Monday 12 June 2000

Heap of clothes

Pic of the day: The site of today's archeological dig. Hey, my digs are the best! :)

Dig those clothes

Today we're off from work because of the religious holy days. It doesn't matter that lots of Norwegians have only faint ideas about what Pentecost is all about, it's a day off from work and you can't beat that.

Myself, I went on an archeological dig in my bedroom. At the foot end of the bed is a big trunk. Not a tree trunk, but one of those you carry stuff in when you're travelling. This particular trunk has been standing there for years - perhaps since I moved in - and accumulated two kind of items: Comic books and used clothes. These are used clothes that I intend to use again before I wash them. But somehow this doesn't always happen - in the past, often because I have bought something new, suddenly.
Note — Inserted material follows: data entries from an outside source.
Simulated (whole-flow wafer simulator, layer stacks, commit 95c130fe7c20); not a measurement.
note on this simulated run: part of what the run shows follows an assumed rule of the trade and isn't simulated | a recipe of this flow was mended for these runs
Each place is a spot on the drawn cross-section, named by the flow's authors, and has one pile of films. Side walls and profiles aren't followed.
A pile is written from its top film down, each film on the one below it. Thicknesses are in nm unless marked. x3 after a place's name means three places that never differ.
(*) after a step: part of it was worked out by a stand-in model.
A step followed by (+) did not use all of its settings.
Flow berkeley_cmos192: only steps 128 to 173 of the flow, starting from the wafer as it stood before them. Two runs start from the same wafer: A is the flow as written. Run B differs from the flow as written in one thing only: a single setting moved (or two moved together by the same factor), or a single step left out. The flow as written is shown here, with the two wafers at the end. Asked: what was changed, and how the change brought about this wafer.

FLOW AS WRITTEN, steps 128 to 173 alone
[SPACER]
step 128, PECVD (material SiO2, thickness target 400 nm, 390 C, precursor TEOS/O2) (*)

Today, I ventured beneat the upper crust of mismatched PJs (pajamases? pajamii?) and ditto jogging suits. Below, I found (big surprise) more mismatched PJs and ditto jogging suits. Then I started to find interesting things. There were shirts I remembered from last year, or was that the year before? I think it was last year. And trousers too. Digging deeper, I found that the clothes started to be deformed by the pressure from above, but still recognizable. To the right was a vertical shaft filled with knitted sweaters and jackets. To the left were interleaved shirts and trousers, several of which seemed to fit me quite well. At the bottom of this layer, I found the pair of trousers which the darling girls had picked for me on that memorable day when we harried Oslo, buying clothes for me, spending a month's pay in one day. They picked the clothes, I paid. We had loads of fun, and went to places where none of us usually dare to thread. Those trousers were more than wide when we bought them. Now, I could have pillows in there.

The end of the historic layers was properly symbolized by a red patterned vest in lambswool. Rather small, too. This was the vest to end all vests - or at least to end all shopping, on that fateful day. The girls found it on one of the lifesized dolls and fell for it with a splash, particularly Old Friend, the oldest sister. Since the one on display was the last one left, they craved that the shop staff denude the doll and give me the vest instead. Neither they nor I asked about the price. To be honest, I still don't remember the price. But I do remember the expression on Old Friend's face when she heard it. Not to mention the changing colors of her face. Heh. Heh. Heh.

The bottom of this layer marks the boundary between the history and the prehistory of the Chaos Node. I've decided to name it the "Byrne Transition", because immediately under this were several issues from Byrne's reboot of Superman. Artifacts from other cultures are an immeasurable boon when trying to date an archeological dig. (Archeology is largely a dating game, as you may know. Though I may soon need a paleontologist - they date fossils.)

In the pre-Byrne layers, the clothes were seriously deformed by long term sustained pressure, and patched with dust. These clothes were characterized by their lightness. Both shirts and trousers were made from thin nylon or polyester materials. They also incidentally looked quite cheap. Based on this, I have dubbed this "the Dressmann epoch", after a cheap clothes chain here in Norway.

Finally, at the bottom and in toward the wall, there was a lone knitted sock and several Flash comics from shortly after Crisis. My theory is that these were originally deposited elsewhere and were then moved to the trunk site by some event now long forgotten.

***

In today's happy news, I got two friendly and thoughtful e-mails from my penfriends. I love that! It is not always easy to reply, especially to long mails, but it is something I like to do.

In todays crappy news, my guts are acting up this evening. In fact, if I had been eating out, I would probably not go there again. But I have not. I have not even been eating old scraps. Mainly yoghurt and cooked spaghetti with cheese (big surprise there, huh?) and some soda. The strawberry yoghurt is the most suspicious ... it is way too acidic to be natural. They must have added vinegar or something, it nearly burns the tongue. Local readers may want to avoid this batch.

On the bright side, I don't need to worry about constipation for a while...

Anyway, have great days, people, if at all possible!